The plaintiff, a seven year old boy, purchased ice cream from a vendor parked on the side of a narrow street. He started to cross the street from behind the truck and walked into the path of an oncoming car. He suffered a traumatic brain injury. The trial did not occur until he was thirteen years old. The plaintiff brought suit against the ice cream vendor.

The facts in favor of the plaintiff were that the ice cream truck’s driver had received no training from the defendant and violated many of the company’ s safety protocols. The industry had done safety studies determining that a flashing swing arm would reduce these kinds of accidents. The defendant had used the swing arms at one time but discontinued their use.

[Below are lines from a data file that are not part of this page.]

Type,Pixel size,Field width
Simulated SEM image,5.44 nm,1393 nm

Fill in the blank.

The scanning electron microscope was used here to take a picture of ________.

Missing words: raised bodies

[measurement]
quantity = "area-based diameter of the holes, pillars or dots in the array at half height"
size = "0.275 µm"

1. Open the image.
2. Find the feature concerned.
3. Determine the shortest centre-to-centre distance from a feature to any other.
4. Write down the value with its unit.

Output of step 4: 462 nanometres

The facts in favor of the defense were that the boy was driven by an adult neighbor who parked her car near the ice cream vendor, and let her children (ages 8 and 9) and the plaintiff walk over to the truck unsupervised. The neighbor was sitting in her car at the time the plaintiff was hit.

Prior to conducting the mock trial, the plaintiff’s lawyer was primarily concerned with damages because the plaintiff was in need of costly, long-term life care, but by the time of trial, he looked like an almost normal teen-age boy. He was also concerned about liability because of the driver of the car who struck the boy had already been sued and jurors would not know the amount of that settlement. The lawyer also had no idea how people would react to the plaintiff. The injury was severe but hard to immediately discern. In any event, he felt confident that the parents would be excellent witnesses and that liability was strong because the defendant had once used, but discontinued the safety swing arm.

The mock trial showed that these jurors had little inclination to award damages for intangible injuries above and beyond the out-of-pocket costs needed for the boy’s care. That is, once the jurors were faced with those large numbers, they were not interested in adding more money for the lost ability to enjoy a career, family, etc. But the reason for their reluctance was due to liability problems – jurors felt that the parents, the neighbor, and the driver of the car were as much to blame as was the defendant. However, there was enough concern about the boy’s injury, and enough evidence against the defendant to result in a grudging compromise verdict.

The lawyer also learned a few things that came as a total surprise. First, jurors were completely turned off by the parent’s request for emotional damages. The claim made jurors feel that the parents were more concerned about their problems than their son’s.

Second, jurors’ attitudes about ice cream trucks and safety issues were gauged before the mock trial began. One would intuitively think that people who thought ice cream trucks were very dangerous, would be the best plaintiff’s jurors. The opposite was true. Those who thought the trucks were dangerous blamed the neighbor and parents for not supervising the boy near the ice cream truck. Those who had no opinion, or thought they were not that dangerous, had an easier time blaming the defendant.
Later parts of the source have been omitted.